The Provincial Decree’s implementation has prompted fears of renewed violence, repression, and displacement of Batwa communities by local authorities and armed groups, further marginalizing them. 

Historically, the Batwa have been unjustly excluded from their lands under a fortress conservation model, despite evidence of their sustainable stewardship of the forest. Originally the custodians of the forest, they were evicted in the 1970s to create the protected area known as PNKB (Parc National de Kahuzi-Biega). They have been left extremely marginalised and have never been adequately compensated nor offered resettlement options, let alone been allowed to live sustainably on their lands. 

Stripped of their ancestral lands, the Batwa have struggled to sustain their traditional way of life, leading to severe poverty and food insecurity. Efforts to reclaim their rights have often been met with state resistance and violent repression, including reports of beatings, killings, and sexual violence by park authorities and security forces. 

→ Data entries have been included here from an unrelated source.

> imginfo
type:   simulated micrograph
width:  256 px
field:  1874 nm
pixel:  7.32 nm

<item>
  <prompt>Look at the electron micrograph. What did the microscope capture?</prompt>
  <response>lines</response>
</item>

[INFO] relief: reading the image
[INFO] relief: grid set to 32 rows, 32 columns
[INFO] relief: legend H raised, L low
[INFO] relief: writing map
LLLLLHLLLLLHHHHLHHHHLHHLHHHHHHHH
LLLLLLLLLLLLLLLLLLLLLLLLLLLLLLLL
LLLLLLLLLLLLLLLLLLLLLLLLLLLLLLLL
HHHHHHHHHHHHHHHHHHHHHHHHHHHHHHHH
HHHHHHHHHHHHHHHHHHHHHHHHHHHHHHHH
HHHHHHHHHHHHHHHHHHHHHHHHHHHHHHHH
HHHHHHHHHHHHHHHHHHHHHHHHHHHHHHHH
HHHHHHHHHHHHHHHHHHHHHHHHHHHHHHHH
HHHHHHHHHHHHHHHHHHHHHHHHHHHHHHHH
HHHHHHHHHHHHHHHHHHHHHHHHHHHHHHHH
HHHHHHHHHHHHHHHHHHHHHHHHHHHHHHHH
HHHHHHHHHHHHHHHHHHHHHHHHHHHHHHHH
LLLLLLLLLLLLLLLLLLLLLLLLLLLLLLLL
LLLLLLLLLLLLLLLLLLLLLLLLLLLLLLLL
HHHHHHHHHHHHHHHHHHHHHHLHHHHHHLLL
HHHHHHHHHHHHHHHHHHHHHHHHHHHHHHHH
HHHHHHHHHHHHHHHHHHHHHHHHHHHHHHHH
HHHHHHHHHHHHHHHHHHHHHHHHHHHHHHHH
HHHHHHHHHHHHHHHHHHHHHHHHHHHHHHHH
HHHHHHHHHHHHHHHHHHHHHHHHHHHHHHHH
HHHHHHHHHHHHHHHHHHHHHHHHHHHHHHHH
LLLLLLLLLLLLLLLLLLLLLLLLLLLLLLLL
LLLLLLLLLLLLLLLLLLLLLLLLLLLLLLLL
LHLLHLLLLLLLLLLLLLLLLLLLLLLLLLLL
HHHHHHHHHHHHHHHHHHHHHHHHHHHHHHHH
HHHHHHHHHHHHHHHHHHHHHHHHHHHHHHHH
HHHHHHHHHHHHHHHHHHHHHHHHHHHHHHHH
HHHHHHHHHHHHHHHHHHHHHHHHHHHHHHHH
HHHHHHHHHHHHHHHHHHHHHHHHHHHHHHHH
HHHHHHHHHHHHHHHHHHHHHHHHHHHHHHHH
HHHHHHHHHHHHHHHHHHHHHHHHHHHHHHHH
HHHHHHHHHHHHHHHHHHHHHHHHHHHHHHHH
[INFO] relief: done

Achieving equitable solutions requires recognizing Batwa rights to their ancestral lands, incorporating their knowledge into conservation strategies, and dismantling extractive networks dominated by powerful actors. Collaborative and participatory approaches are essential to safeguarding the Batwa’s rights and achieving environmental protection goals. Their plight highlights the need for conservation to be based on securing indigenous peoples rights to their lands, and working with them to protect and sustain their lands, rather than based on dispossessing and excluding indigenous communities, and leaving their lands to be at the mercy of more powerful extractive forces.